Pump.fun traders have moved back into profit for the first time since May 2024, marking one of the clearest signs that Solana’s memecoin launchpad market has changed after last year’s heavy retail washout.
A Pump.fun trader profitability breakdown found that 50.08% of active wallets with exited positions were profitable in January 2026. The share then rose to 56.83% in February, 70.00% in March, and 73.28% in April. That April reading was the strongest month in the dataset, with 2.30 million profitable wallets versus 839,552 losing wallets.

The shift is striking because losing wallets dominated most of the platform’s earlier cycle. From April 2024 through late 2025, the share of profitable traders rarely moved above 50% and dropped as low as 30.08% in June 2025. That period matched the more brutal side of the memecoin boom, when fast launches, low-liquidity tokens, sniping, copycat coins, and short-lived narratives made retail profitability difficult.
The April breakdown also shows that profitability does not mean most wallets made life-changing money. Of the 3.14 million active wallets tracked for April, about 2.05 million made between $1 and $500. Another 87,127 wallets made between $500 and $1,000, while 168,795 wallets made more than $1,000.
Losses were also concentrated in smaller tiers. About 792,724 wallets lost between $1 and $500, while 22,290 lost between $500 and $1,000. Another 24,538 wallets lost more than $1,000.
That distribution fits the nature of Pump.fun’s memecoin model: many wallets trade small positions across fast-moving tokens rather than holding large, concentrated positions. PumpSwap’s native AMM layer has also changed the post-bonding-curve trading path, making Pump.fun’s Solana market structure more important for understanding where liquidity goes after launches graduate.
The profitability rebound should not be read as proof that Pump.fun has become easy money. The dataset measures realized PnL, which means it excludes wallets still holding tokens that may have collapsed in value but were never sold. It also nets buy and sell flows at the wallet level across all tokens, so a wallet can look profitable for the month even if it still holds losing positions elsewhere.
Bot and wash-trading activity was not filtered out, which can inflate wallet counts and trading volume. Pricing can also be distorted for short-lived and illiquid Solana memecoins, especially when USD values are stale or incomplete. Those limits matter because Pump.fun activity often happens in the thinnest part of the crypto market, where execution speed and liquidity access can matter more than the token story itself.
The stronger signal is not that every retail trader is suddenly winning. It is that the weakest part of the 2025 crowd appears to have thinned out. Monthly active wallets peaked near 5.26 million in May 2025 and fell to 1.79 million by December before recovering in early 2026. A smaller, more selective trader base can naturally produce a higher profitability share if inexperienced participants leave and more disciplined wallets remain.

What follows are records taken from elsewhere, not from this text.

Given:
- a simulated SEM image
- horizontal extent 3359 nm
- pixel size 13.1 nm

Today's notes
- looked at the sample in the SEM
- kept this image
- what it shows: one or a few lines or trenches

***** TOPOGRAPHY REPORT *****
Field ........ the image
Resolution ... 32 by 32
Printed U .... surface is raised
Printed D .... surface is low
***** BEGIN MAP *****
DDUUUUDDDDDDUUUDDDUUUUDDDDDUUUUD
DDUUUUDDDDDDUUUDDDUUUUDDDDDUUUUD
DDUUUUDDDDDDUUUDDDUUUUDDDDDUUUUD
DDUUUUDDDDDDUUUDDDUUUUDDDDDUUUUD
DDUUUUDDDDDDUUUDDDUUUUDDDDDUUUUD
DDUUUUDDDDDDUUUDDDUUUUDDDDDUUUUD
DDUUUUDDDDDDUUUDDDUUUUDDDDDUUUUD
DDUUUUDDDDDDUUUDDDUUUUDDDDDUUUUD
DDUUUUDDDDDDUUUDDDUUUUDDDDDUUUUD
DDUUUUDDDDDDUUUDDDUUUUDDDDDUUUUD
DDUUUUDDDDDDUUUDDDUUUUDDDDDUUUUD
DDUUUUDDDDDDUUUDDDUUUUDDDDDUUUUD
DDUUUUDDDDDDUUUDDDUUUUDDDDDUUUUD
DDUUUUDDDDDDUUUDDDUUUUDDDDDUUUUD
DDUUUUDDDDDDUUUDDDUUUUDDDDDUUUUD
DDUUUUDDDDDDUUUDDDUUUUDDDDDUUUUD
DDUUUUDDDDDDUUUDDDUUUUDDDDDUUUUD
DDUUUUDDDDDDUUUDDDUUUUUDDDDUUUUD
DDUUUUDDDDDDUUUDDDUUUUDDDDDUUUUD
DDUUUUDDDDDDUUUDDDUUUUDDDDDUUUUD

The latest numbers put Pump.fun back in a stronger light, but the memecoin market remains unforgiving. Profitability is improving among realized exits, while unsold bags, bot activity, and token failure risk still sit underneath the surface. For traders, the key change is not that Pump.fun has become safe. It is that the platform’s user base now looks leaner, more selective, and better positioned than it was during the worst of the 2025 drawdown.